Pro Bowl 2010 MiamiMaybe it should just be touch-football.  Or flag football.
The NFL’s Pro Bowl, or the league’s equivalent of an all-star game, was kind of a friendly, schoolyard, last-touchdown-wins, fratboy party in Miami on Sunday night. 

Fun enough for those involved, not all that entertaining for fans of the real version of the game, but a chance for corporate schmoozers and autograph-seekers to have a great time.

In this, the first year, where the Pro Bowl served as an opening act for the Super Bowl, it was a wide-open, light-tackling, high-scoring display of "let’s have fun, but let’s not hurt each other" football.

Spectacular long touchdowns were many, serious contact hits were few, and the AFC wound up beating the NFC 41-34 on Sunday night.

It rained for the much of the day and through the game, recalling Miami’s soggy Super Bowl three years ago when the Colts outslogged the Bears.
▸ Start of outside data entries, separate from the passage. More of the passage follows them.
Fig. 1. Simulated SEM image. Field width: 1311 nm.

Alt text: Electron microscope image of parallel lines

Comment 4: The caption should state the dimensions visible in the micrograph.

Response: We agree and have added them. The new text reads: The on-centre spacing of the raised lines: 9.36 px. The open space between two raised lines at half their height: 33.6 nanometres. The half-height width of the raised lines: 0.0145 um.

Houston Texan’s quarterback Matt Schaub threw for 189 yards and two touchdowns for the AFC and took home the Most Valuable Player honors.  Green Bay’s Aaron Rodgers also tossed a couple of touchdown passes for the NFC and Philadelphia Eagles’ receiver Desean Jackson scored twice.

Organizers will call it a success, and will point to a crowd of 70, 697- the largest for a Pro Bowl since 1959 in Los Angeles, although the stadium was half empty by the third quarter, perhaps partly because of the rain and temperatures in the 60s.  The tops were definately on all of the exotic rental cars at the stadium.

The NFL sought to transform the Pro Bowl into a bigger game by playing it before the Super Bowl for the first time. In a one-year experiment, the league also moved the game from Honolulu, its home since 1980. The game will return to Honolulu in 2011 and 2012, but the league hasn’t decided whether to hold those games before or after the Super Bowl. The Pro Bowl site for 2013 and beyond hasn’t been determined.

While the consensus was that good fun was had by all, Miami Dolphins and South Florida organizers know they’ll have to ante up if they are to continue to be considered for such post-season events.  Dolphins’ ownership has proposed adding a roof that would cover fans as part of a 250-million dollar stadium improvement plan.

Interestingly, among those watching the Pro Bowl with bemused interest, smiling at the all-offense, no-defense style game, were Peyton Manning and Drew Brees.  They’ll no doubt be hoping for a little more normal NFL fare and a little more intensity next Sunday when their teams-the Colts and the Saints-clash in Super Bowl 44.